There are all kinds of reasons that people foster dogs. Some dog lovers simply want to help in any way they can and they have the space and the time to put into fostering. Sometimes people lose a pet but aren’t ready to fully commit to a new full time, forever friend, and so fostering can fill a bit of the hole left by that loss. Whatever your reason, if you’re just starting out, we have tips for fostering dogs.

Keep in mind that fostering is not for everyone, and you might not learn that until you try. Don’t judge yourself if it doesn’t work out for you. There are plenty of other ways to help dogs in need. (You can check out volunteering opportunities here.)

First thing: find the right shelter or organization for you

Start by researching local shelters and organizations that need foster homes. Then start to talk to people. Visit the shelters and organizations. Get a feel for the personality of each of them before deciding. And each shelter and organization really does have a unique “personality.” Fit is important here.
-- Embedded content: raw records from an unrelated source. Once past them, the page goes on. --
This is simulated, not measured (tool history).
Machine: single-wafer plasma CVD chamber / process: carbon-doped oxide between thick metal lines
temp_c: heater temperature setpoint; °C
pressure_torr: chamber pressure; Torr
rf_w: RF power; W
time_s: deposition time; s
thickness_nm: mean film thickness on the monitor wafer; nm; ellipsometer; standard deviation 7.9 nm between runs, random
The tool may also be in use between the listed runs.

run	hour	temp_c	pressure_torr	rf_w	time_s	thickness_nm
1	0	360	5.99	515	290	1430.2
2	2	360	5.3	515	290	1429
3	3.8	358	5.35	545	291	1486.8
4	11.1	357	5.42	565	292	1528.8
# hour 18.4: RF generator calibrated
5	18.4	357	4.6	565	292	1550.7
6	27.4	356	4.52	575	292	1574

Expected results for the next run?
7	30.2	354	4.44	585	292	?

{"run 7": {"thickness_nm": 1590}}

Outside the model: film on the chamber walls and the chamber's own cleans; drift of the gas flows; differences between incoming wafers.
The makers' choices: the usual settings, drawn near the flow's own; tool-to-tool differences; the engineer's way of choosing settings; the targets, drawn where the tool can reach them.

Once you feel like you know who you want to work with, make sure they are very clear about what they need and expect from you. How much support do they offer? Is there any kid of “training” that you can go through to make sure you’re meeting their needs and expectations? And ask them what happens if the dog you take in turns out to be a bad fit for whatever reason. (It can happen.)

Consider what kind of fostering you want to do

If this is your first time, you might, for example, only want to take in short term fosters. You might also not want to dive right in with puppies, who can be much more demanding in terms of their needs. (And how much they pull on your heartstrings.)

Prepare your home and their spaces

Do you already have all the doggie things or do you need to start from scratch? You could check out this list to see. Most importantly, make a space that is just for the foster dog.

Very likely the dog is at least somewhat traumatized and will need a sense of safety and a lot of quiet to start to settle in. Make sure to get a history of the dog before taking them home. And though fostering can feel exciting, at first, try to create calm and focus on building routines.

Keep track of their records and write notes

Keeping their records organized is important for their eventual owner. Also keep notes… perhaps even a daily diary… of behaviors, things they are learning, things you are learning about them, basic observations of their personalities, and any issues that arise and how you deal with them.

Taking photos of the dog playing and just generally being cute will also be helpful in facilitating an adoption.

Focus on socializing

Socializing your foster is one of the most important jobs you’ll do while fostering. Getting them to the point where they feel safe around strangers and other dogs can take time depending on their background, and you should work slowly and in very controlled environments, until you’re confident that your foster has acclimated.

You can read more here about how to socialize your dog.

Above all, don’t hesitate to ask the shelter or organization you’re working with for help when you need it. It’s best for you and for your foster.